Pride & Arrogance: The Sin That Looks Like Strength

Nebuchadnezzar was the most powerful man in the world. He ate grass for seven years. Pride is the sin that disguises itself as confidence — and the Bible treats it with striking severity.

by The Hilaros Editorial Team6 min read

He had built the company from nothing. Here's what the Bible has been saying about pride for two thousand years. At 45, he had 200 employees, a house that made people go quiet when they first saw it, and a reputation in his city that he had carefully constructed over two decades. He was also, slowly and almost imperceptibly, becoming someone no one close to him wanted to be around. His wife had learned not to disagree with him in public.

His adult children sent texts instead of calling. His assistant put on a professional face every morning and updated her resume in the evenings. He thought he was being decisive. He thought people were just intimidated by high standards. He thought, in a way he would never have said out loud, that he had essentially earned the right to be difficult.

I'll be straight with you. Pride is the sin that most effectively disguises itself as something else. As confidence. As standards. As leadership. As simply knowing you're right. That's part of what makes it so dangerous—and part of why the Bible treats it with a severity that surprises most modern readers.

What Happened to Nebuchadnezzar

Nebuchadnezzar was the most powerful man in the known world in the sixth century B.C. He had conquered Jerusalem, rebuilt Babylon into one of the ancient world's most impressive cities, and commanded armies that no one had successfully resisted. And in Daniel 4, he had a dream that Daniel interpreted as a warning: unless he acknowledged that God, not his own ability, was the source of his power and success, something terrible would happen.

The Warning He Ignored

He was given twelve months. He didn't change. Then, while walking on his palace roof and surveying the city he had built, he said: "Is not this the great Babylon I have built as the royal residence, by my mighty power and for the glory of my majesty?" (Daniel 4:30).

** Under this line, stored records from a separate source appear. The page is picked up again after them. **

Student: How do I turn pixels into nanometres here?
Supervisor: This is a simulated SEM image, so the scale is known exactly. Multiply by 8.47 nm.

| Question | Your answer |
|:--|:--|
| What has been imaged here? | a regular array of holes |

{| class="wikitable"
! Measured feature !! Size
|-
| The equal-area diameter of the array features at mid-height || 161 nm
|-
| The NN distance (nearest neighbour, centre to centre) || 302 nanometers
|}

While the words were still in his mouth, a voice from heaven spoke. And then:

"Immediately what had been said about Nebuchadnezzar was fulfilled. He was driven away from people and ate grass like the ox. His body was drenched with the dew of heaven until his hair grew like the feathers of an eagle and his nails like the claws of a bird."

(Daniel 4:33)

He lost his mind. He lived like an animal for seven years. This isn't a metaphor. The Book of Daniel presents this as historical narrative, and there's no softening of the consequences. The most powerful man in the world was reduced to eating grass because he wouldn't acknowledge that his power wasn't his own.

What Pride Actually Is

I've been on both sides of this. Proverbs 16:18 is probably the most quoted verse on pride:

"Pride goes before destruction, a haughty spirit before a fall."

But the Hebrew word most often translated "pride" is gaon—a word that describes a swelling up, an inflation, an exaltation of self beyond what is warranted. The picture is of something puffed up beyond its natural size, stretched to the point where it becomes fragile. Pride, in this metaphor, isn't stability—it's a structure waiting to collapse under its own overextension.

Satan's Original Rebellion

Isaiah 14 uses pride to describe Satan's original sin:

"I will ascend to the heavens; I will raise my throne above the stars of God."

(Isaiah 14:13). The sin isn't ambition as such—it's the displacement of God as the reference point for one's existence. Pride says, in its deepest form: I am the center. My judgment is the standard. My success is my own. My glory is what matters.

The Hard Truth: Pride Often Looks Like Virtue

This is what makes it uniquely difficult to address. Nebuchadnezzar wasn't wrong that he had built something impressive. He had. The issue was the attribution—"my mighty power, my majesty." The accomplishment was real. The self-sufficiency in the interpretation was the problem.

Jesus Confronted Religious Pride

In the New Testament, Jesus's sharpest words aren't for the obviously sinful—the prostitutes and tax collectors. They are for the Pharisees, whose problem was not moral failure in the conventional sense but a pride that had calcified into religious performance. "Everything they do is done for people to see." (Matthew 23:5). The concern was not the behavior itself but its internal architecture—who it was for, and what it required from others.

Nebuchadnezzar's Recovery

The story doesn't end in the field eating grass. After seven years, Nebuchadnezzar's sanity returned—and the text is specific about what triggered it:

"At the end of that time, I, Nebuchadnezzar, raised my eyes toward heaven, and my sanity was restored."

(Daniel 4:34). He looked up instead of around. That was the turning point. He then issued a public decree praising God in language as extravagant as his previous self-praise—and was restored to his throne.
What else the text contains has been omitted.